Just kidding – right now there are few colors other than the Christmas decorations remaining on the houses and streetlights. Enough snow has melted to drop the landscape from monochrome to at least light and dark tones. Weather is three cloudy days for every sunny one as some storm near Alaska keeps churning fronts across the Great Lakes. I take whatever lighting I can get to practice exposure and composition.
A local park was created from an old limestone quarry and crushing site. A few walls remain to outline the work structures that once stood on the side of the giant hole in the ground. The easiest building material was the slabs of limestone being brought out so there are lots of lines and shapes to see, set against the organic background of trees. A good place to play with shadows, shapes, tones and focus.
The following is a mix of digital and film – can you tell the difference?

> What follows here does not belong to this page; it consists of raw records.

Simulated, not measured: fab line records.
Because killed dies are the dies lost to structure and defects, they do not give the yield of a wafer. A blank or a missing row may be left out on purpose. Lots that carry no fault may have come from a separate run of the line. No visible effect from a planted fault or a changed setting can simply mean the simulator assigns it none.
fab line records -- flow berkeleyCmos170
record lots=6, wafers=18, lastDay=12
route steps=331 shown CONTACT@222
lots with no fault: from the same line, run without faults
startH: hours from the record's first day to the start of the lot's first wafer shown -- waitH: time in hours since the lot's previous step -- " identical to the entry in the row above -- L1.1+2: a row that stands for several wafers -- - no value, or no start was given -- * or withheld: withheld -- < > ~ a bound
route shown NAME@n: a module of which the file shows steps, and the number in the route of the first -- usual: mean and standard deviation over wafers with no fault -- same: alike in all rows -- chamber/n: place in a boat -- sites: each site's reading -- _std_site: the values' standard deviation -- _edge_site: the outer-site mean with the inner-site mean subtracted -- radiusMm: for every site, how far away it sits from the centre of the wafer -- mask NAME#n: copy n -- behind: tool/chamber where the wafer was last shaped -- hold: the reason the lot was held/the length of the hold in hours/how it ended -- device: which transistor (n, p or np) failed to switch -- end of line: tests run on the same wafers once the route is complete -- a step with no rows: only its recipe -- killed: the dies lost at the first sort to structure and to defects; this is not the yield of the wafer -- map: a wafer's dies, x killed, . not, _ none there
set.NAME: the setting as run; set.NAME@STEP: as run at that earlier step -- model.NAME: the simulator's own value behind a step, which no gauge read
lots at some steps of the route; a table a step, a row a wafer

The first image is 4×5 sheet film, Kodak TMax 100, exposed and developed for neutral results. The other two are digital infrared images, long exposures through a R72 filter and then processed through NIK Silver Efex Pro software. Each has a unique look to it that appears independent of the source. If I stare at them long enough I think I see a better gradation across the tones in the film image than the digital but that’s probably artificial due to the differences in processing methods. The film scan contains much more information than the digital, though, so it will produce a much larger print at the same resolution as the digital. But who prints anymore?